Technical Infrastructure

From ADA Public Wiki
Revision as of 05:52, 6 September 2024 by JMcDougall (Sọ̀rọ̀ | contribs)
Jump to navigation Jump to search

Repository Software

ADA implements the OAIS Reference Model [42] with deployed Dataverse [49] installations for the SIP (deposit.ada.edu.au), AIP (dataverse-test.ada.edu.au) and DIP (dataverse.ada.edu.eu). The Dataverse Project [49] is open source and community-supported code. The Dataverse team has described how the Dataverse software meets Core Trust Seal Technical Infrastructure requirements [50].

ADA also implements web-based tools, developed and maintained in-house, to support its archiving process:

  • Curation and Risk Assessment Tool (CARAT)
  • ADA Deposit and Preservation Tool (ADAPT) [6]
  • Ingest Reporting Tool (upload of SPSS, generates data dictionary, quality check, confidentiality check) - Shiny application

Access management for Access Requests to data in both dataverse.ada.edu.au and anu-dataverse.ada.edu.au production DIP instances is managed through Osticket [51] ticketing open source software, with an access request being Granted or Rejected in Dataverse itself. Osticket as a service is required to be available to the same extent as Dataverse to be able to manage access requests to datasets.

Version Control for Repository Generate Software

The Harvard Dataverse Project team uses GitHub [54] for its version control system. Any tools or software that ADA produces internally are managed through GitHub.

IT Service Management

Due to its simplicity when compared to the ITIL Service Management framework, the YASM Service Management framework has been initiated by the ADA Technical Manager. As part of this YASM framework, a Service Portfolio has been created, to record and track ADA’s various internal and external services.

Additionally, at the end of every calendar month, the ADA DevOps role performs updates and maintenance tasks on all of ADA’s services, to keep the code/applications up to date.  A simple Change Management approach is taken to inform the internal ADA team and external Dataverse user of changes that will be implemented with upcoming Dataverse upgrades: 
  • ADA maintains Dataverse installations whose sole purpose is to test changes in new Dataverse releases before pushing the update to ADA’s three primary publicly consumed installations.
  • ADA plans the release schedule of new Dataverse versions in step with the Dataverse Project’s releases. Not all available functionality is desired for ADA so any new functionality is tested and evaluated to determine when to enable it.
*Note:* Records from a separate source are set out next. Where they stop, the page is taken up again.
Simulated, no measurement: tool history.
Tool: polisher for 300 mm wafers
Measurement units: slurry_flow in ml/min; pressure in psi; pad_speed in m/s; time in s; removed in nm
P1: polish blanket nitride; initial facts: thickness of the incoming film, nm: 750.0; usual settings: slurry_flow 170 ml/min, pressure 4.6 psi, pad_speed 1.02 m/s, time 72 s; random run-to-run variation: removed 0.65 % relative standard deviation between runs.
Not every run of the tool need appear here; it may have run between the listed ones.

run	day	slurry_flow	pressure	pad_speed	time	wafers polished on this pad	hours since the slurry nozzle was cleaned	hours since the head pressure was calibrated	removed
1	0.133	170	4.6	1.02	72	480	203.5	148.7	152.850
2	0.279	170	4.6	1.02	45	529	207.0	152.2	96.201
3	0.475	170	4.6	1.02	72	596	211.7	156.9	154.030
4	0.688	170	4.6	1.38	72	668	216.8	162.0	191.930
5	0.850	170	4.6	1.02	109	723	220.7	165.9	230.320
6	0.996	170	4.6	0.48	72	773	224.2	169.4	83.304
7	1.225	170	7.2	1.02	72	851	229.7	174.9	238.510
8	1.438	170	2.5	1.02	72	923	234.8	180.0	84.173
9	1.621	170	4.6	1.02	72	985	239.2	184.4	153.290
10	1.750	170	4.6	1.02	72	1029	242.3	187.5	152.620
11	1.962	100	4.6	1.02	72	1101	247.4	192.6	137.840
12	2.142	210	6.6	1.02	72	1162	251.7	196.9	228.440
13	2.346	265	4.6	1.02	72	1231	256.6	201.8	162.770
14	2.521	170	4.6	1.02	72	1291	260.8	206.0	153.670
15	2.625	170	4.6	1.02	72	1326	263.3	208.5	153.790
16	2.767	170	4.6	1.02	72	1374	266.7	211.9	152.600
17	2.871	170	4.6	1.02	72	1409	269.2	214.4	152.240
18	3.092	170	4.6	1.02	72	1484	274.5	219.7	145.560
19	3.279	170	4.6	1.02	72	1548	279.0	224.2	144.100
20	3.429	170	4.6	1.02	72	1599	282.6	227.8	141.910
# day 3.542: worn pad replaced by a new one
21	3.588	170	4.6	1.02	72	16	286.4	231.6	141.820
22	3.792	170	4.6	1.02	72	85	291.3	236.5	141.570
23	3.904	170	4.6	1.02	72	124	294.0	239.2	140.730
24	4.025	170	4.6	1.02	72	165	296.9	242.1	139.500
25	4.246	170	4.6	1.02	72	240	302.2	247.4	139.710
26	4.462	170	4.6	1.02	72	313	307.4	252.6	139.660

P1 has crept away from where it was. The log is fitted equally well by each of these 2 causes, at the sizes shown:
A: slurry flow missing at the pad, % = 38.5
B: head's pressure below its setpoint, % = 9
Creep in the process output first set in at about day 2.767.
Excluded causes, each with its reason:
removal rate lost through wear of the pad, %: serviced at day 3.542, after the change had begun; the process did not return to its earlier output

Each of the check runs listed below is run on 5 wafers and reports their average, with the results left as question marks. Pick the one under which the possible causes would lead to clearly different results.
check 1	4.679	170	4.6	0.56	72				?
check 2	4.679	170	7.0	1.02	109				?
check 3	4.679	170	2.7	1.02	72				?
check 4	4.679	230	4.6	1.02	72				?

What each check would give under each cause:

NCI performs an automated weekly set of security tests on ADA’s NCI-hosted services. A report with any identified problems/issues is emailed to the ADA technical team and to the ADA Director. The ADA technical team carries out maintenance to address the report-identified issues. ADA’s services are also monitored by the ANU Chief Information Office, and ADA receives emails that alert the ADA team to any discovered problems, with a request to address them.

International, Community or Technical Infrastructure Standards

ANU and NCI [7] have security standards in place to prevent ANU and NCI technical infrastructure from being adversely affected. NCI monitors the primary Dataverse installations with its f5 WAF service. The ANU CIO [52] monitors ANU infrastructure to ensure compliance to ANU operational standards. ADA receives reports and emails, usually with suggested fixes, when something problematic is detected. The ADA technical team implements the suggested fixes where possible.

Measure to Ensure Availability, Bandwidth & Connectivity

ADA’s Dataverse installations are available 24/7. Requests are prioritised and managed within the time capabilities of the ADA Access Management team. Messaging is posted to the ADA’s website and production Dataverse instances to alert users to future ADA shutdowns, to allow users to submit data access requests in a timely manner. NCI [7] manage the network availability and bandwidth for ADA’s NCI-hosted services. NCI also manages its f5 WAF [55] that provides a level of protection for the Dataverse installations.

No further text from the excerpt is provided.